Now this isn’t about a time where I found some genuine change in myself. Or about a time that holds any kind of significance in my life now. But this is about a time that, I guess you could say, changed my way of thinking to some degree.
On a hot, summer day in the beginning of July, I said a temporary goodbye to the boy that I loved. I stood right there on the sidewalk and watched my boyfriend walk into the building where he would wait to be taken to basic training. Now for some people, this may not seem like a big deal. For some, it may. All I know is, at that moment in time, it was a huge deal to me. He would be gone for eight weeks with no communication. That was the only thing that went through my head.
At first, I’ll go ahead and tell you, it wasn’t easy. It was anything but easy. I had grown so used to him just being around. I was used to texting him into the early hours of the morning. I was used to calling him when I needed to speak to him. I was used to him being just a 15 minute drive away. Then, just like that, a drop of conversation. I was just thrown into a depth of eery silence and I had no clue what to do with it all.
The thought of not being able to talk to a person you want to talk to anytime you want is essentially terrifying. I would know. I’ve been through it twice now. I had so many fears and I only ever voiced a few of them. I had a great person to help me through this time though and I’ll never forget that. My best friend constantly sent texts just subtly checking up on me. She would even stop by and just hang out with me. There were even nights where I couldn’t sleep and she stayed up with me until I finally could. Just as they say–It’s the small things that count.

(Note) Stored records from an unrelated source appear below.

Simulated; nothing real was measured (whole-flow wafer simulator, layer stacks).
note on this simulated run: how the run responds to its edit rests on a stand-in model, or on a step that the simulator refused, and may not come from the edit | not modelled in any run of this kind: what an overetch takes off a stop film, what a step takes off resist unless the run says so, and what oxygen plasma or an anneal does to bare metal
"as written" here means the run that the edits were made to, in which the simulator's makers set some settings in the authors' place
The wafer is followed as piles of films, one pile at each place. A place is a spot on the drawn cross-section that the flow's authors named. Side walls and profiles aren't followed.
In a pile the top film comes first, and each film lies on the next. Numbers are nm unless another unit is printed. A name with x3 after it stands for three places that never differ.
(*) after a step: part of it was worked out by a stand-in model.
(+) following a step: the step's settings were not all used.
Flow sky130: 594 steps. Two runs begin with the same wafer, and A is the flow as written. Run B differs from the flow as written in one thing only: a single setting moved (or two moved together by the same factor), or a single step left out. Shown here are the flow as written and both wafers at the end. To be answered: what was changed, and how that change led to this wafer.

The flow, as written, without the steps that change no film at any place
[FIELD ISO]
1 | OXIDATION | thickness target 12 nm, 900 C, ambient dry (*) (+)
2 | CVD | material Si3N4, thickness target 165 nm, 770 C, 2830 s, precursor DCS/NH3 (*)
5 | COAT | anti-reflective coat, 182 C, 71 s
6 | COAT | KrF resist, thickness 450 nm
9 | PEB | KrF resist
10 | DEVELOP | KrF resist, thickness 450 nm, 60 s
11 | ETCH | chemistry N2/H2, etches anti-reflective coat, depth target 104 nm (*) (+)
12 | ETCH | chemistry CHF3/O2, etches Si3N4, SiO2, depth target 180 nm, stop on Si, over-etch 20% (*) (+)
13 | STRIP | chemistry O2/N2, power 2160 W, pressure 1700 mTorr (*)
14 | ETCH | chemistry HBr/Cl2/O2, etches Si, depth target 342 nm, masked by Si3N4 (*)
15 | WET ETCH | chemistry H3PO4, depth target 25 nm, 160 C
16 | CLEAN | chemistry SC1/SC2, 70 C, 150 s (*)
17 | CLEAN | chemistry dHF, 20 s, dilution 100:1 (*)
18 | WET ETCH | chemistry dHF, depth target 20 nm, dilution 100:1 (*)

As time went on, however, it got easier. The letters started coming and that became our form of communication. Then he got random phone calls and for some reason I was the one that got them. I still missed him, but it was easier to deal with not having him around.
Though it did not necessarily work out between the two of us, I am here to tell you that it can be done. I’ve seen many good relationships come out of this. Yes, they leave, but it’s only temporary. It took me a while to figure that out. This lifestyle; however, was just not for me. Or maybe it was the boy. I’ll never really know. This whole thing now seems crazy thinking back on it, but it was a part of my life. As the significance of this moment wears away day by day now that we aren’t together, I begin to think of what significance it still has. It wasn’t so much the moment anymore, but what stemmed from it. It was the power of choice and whether or not I was supposed to be where I was at that particular moment.